October 20, 2023 • 8 minute read •
CI/CD and Data Pipeline Automation (with Git)
- Name
- Elliot Gunn
- Handle
- @elliot
In our blog post series, we’ve tackled fundamental Python coding concepts and practices. From diving deep into project best practices to the intricacies of virtual environments, we've recognized the significance of structured development. We've explored environment variables and mastered the art of the factory pattern, ensuring our projects are both adaptable and scalable.
As we look towards developing data pipelines and pushing them to production, there are still several questions left unanswered. How do we ensure our evolving codebase integrates seamlessly? As we will be doing this frequently and often as part of a larger team, how do we automate this process?
If you are new to this process, you might wonder how to keep track of changes, collaborate with teammates, or automate repetitive tasks. Data engineers use the concept of CI/CD to automate the testing, integration, and deployment of data pipelines. Many use tools like Git, GitHub Actions, Bitbucket Pipelines, and Buildkite Pipelines to streamline tasks, reduce human errors, and ensure data pipeline reliability.

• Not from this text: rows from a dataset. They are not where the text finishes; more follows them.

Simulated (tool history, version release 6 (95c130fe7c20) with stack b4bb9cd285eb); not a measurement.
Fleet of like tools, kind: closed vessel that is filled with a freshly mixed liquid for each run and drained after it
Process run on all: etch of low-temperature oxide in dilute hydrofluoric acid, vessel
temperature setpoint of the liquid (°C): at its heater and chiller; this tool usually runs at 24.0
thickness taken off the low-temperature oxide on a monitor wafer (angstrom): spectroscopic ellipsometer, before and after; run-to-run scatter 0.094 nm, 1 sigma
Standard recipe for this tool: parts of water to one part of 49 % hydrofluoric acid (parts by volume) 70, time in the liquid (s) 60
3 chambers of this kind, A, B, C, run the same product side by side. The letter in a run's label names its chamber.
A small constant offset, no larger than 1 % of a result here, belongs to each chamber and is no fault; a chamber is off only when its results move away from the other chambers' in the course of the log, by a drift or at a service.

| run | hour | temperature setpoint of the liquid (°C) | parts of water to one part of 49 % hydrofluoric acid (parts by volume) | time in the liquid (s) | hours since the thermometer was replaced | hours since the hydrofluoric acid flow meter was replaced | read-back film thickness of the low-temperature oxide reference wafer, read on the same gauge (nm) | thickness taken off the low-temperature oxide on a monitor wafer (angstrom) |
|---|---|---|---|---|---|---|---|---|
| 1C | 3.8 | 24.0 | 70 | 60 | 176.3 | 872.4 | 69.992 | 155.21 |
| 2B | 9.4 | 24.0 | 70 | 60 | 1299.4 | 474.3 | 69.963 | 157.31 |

In this part of the series, we’ll share how you can implement CI/CD through tools such as Git, a GitHub repo, and GitHub Actions.
Table of contents
- What is CI/CD?
- How data engineers use Git
- CI/CD, Git, and data engineering operations
- Git best practices
What is CI/CD?
A CI/CD pipeline is a concept central to software. It spans a whole field of processes, testing methods, and tooling, all facilitated by the Git code versioning process.
Since the terms “CI/CD Pipeline” and “Data Pipeline” are confusing, we will simply refer here to the CI/CD process.
Imagine you're building a toy train track (your data pipeline). Every time you add a new piece (a code change), you want to ensure it fits perfectly and doesn't derail the train (break the pipeline).
Continuous integration: Every time you add a new track piece, you immediately test it by running the toy train (data) through it. This ensures that your new addition didn't introduce any problems. If there's an issue, you know instantly and can fix it before it becomes a bigger problem.
Continuous deployment: Once you've confirmed that your new piece fits and the train runs smoothly, you don't wait to show it off. You immediately let everyone see and use the updated track. In other words, as soon as your changes are verified, they're made live and functional in the main track (production environment).
In technical terms, CI/CD automates this process:
- CI checks and tests every new piece of code (or data transformation logic) you add to your data pipeline.
- CD ensures that once tested and approved, this code gets added to the live system without manual intervention.
For a data engineer, this means faster, more reliable updates to data processes, ensuring high-quality data is delivered consistently. And if there's ever an issue, it's caught and fixed swiftly.
CI/CD in data pipelines
CI/CD, in the context of data pipeline deployment, focuses on automating data operations and transformations.
This merges development, testing, and operational workflows into a unified, automated process, ensuring that data assets are consistently high quality and that data infrastructure evolves smoothly, even at scale.
Using CI/CD for data pipeline automation has become more critical in ensuring the development velocity of processes such as training machine learning models, supporting a data science team, doing large-scale data analysis, business intelligence or data visualization, supporting the growth of unstructured data collection, and other business needs. For example, as organizations adopt a data mesh approach, more structured and trackable deployment becomes more vital.
Continuous integration and continuous deployment both have a set of characteristics that we need to understand to design an effective process:
Continuous Integration (CI) in data pipelines
Continuous data pipeline deployment
While CI/CD is a concept, there are various tools and frameworks developed to implement and support CI/CD practices, such as Jenkins, GitLab CI/CD, Travis CI, CircleCI, and many others.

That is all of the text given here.